I came across this 1980 interview with author Astrid Lindgren (Pippi Longstocking and other books) and Agnetha Faltskog was singer for ABBA.
http://www.agnethaarchives.com/articles/ANonsmokingGeneration.htm-post
I was particularly interested in some of the insights Lindgren shared when dealing with kids and writing for them.
To the question "Were you a kind mother?"
Astrid: I played with my children and had just as much fun as they did. That's something that only children knows, if an adult enjoys being with them, if they have fun being with them. You can't pretend, "now we're going to have a good time". It has to come from inside you. Not everybody enjoys spending time with their children.
Astrid: When I walk in the streets I observe all people intensively. I saw a mother and a young boy and I thought that this boy is lucky. They were calm, both of them relaxed, holding each other's hands and were occupied with their own separate thoughts, but they exuded affinity and trust. I felt like walking up to them saying: Oh, how good things are with you and your mom. But you see others "now come with me"...Astrid, why do you think adults like your books just as much as children?
Astrid: When it comes to a children's book, adults have to be able to stand it in order to read it. If not, it's not good. If you ask me the question: How should a good children's book be like, then I answer: It should be good! Because you never ask how good a collection of poems or a good novel should be like. There's really no good way to judge children's literature, in any other way than as literature. You have to have the same demands, on artistry, on genuineness, a good language and so on. You can't just sit down and say: well, this is how a good children's book should be.
Agnetha: It's just as if they would ask us, especially the guys, how do you write a hit, do you think that now we're going to write a hit? They don't. You don't work in that way. How would you know?
Do you picture any special kind of children in front of you when you write a children’s book?

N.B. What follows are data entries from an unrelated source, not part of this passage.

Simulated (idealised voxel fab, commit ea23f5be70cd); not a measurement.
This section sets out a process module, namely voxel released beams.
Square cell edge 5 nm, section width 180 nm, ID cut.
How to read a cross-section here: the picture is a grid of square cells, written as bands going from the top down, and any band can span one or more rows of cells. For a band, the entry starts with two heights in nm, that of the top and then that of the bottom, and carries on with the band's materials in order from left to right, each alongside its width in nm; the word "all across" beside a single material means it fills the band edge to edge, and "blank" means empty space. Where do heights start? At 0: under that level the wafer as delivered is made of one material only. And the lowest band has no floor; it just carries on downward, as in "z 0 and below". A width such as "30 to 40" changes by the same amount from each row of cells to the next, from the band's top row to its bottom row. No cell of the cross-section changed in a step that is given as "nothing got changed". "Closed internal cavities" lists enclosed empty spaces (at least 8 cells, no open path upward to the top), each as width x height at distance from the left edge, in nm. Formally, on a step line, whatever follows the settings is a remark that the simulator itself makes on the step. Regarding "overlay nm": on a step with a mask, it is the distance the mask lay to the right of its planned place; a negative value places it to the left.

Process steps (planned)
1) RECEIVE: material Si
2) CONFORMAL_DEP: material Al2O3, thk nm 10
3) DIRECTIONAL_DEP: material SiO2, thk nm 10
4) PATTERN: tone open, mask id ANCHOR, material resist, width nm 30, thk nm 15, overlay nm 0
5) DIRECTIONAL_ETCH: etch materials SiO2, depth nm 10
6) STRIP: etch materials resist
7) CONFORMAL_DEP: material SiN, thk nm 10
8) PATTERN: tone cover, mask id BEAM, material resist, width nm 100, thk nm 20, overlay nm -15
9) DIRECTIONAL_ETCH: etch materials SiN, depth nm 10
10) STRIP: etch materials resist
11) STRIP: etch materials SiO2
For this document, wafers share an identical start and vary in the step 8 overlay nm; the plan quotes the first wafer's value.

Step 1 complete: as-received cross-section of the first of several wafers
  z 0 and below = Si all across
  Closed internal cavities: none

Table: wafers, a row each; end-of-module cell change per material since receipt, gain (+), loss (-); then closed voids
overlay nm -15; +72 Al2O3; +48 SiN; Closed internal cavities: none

Astrid: No, I write for the child that's still inside me. I never think that there will be children reading my books. Never. I write just to have fun. It's just as fun writing books as it is reading them. Since I always read books, as a child, and I still do, I can feel when I write that this is the way I want it. I go inside it in some kind of way. No, I never think of any other children. It doesn't matter what they think either... I can't let it. It's good if they're just as childish as I am.
2 comments:
Thank you for sharing this interview. I think a lot of publishers forget that books written kids need to held to the same standards of writing as adult books.
@echolage-Absolutely! Some books written for kids such as "Winnie the Pooh" are now on the reading list at some universities!